Before he leaves his post as head of the Madison Metropolitan School District, Art Rainwater reflects on the past, present and future of public education for all in a city and a school system that look and feel very different than the ones he was introduced to a decade-and-a-half ago
For an Arkansas native who grew up professionally in Kansas City–and who still looks like he’d be right at home on a Southern high-school football field–it’s hard to imagine Madison schools without Art Rainwater at the helm. The guy’s right up there with Soglin and Alvarez: They hail from somewhere else but if you didn’t know it you’d think they’ve been Madisonians all along.
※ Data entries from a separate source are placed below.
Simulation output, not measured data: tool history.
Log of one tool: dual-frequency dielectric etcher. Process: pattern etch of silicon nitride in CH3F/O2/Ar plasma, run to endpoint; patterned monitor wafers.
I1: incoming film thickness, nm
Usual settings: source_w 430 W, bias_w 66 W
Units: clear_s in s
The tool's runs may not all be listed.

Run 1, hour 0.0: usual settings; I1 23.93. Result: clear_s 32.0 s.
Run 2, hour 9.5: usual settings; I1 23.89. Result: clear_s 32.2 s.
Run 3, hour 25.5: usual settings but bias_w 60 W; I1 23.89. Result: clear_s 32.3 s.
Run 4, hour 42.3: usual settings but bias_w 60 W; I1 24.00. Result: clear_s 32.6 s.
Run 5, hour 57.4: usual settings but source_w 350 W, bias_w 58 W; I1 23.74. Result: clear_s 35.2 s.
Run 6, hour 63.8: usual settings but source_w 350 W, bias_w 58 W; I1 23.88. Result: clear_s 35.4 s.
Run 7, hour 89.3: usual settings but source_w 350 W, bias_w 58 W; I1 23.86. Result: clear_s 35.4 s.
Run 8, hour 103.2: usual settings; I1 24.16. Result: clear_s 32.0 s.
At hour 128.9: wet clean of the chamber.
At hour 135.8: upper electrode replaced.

But just as our collective recollection of his predecessor Cheryl Wilhoyte’s tumultuous term as schools superintendent has faded, so too will our familiarity with the large and at times imposing personality of Rainwater, sixty-five, after he retires in June. What will fade more slowly is the impact he has had on the Madison school district.
While it remains one of the best school districts in America, MMSD faces profound challenges that the next superintendent will inherit from Rainwater, who arrived in Madison almost fourteen years ago to design and implement the district’s first magnet school. He came from the Kansas City, Missouri School District, where he started as a principal in 1987 and finished as special assistant to the superintendent, the number-two position in the district. If Rainwater has seemed comfortable in the eye of the storm, it’s because his career matured amid the extremely difficult and sometimes ugly stress of one of America’s most bitter desegregation battles–a battle that in 1994 looked like it might flare anew.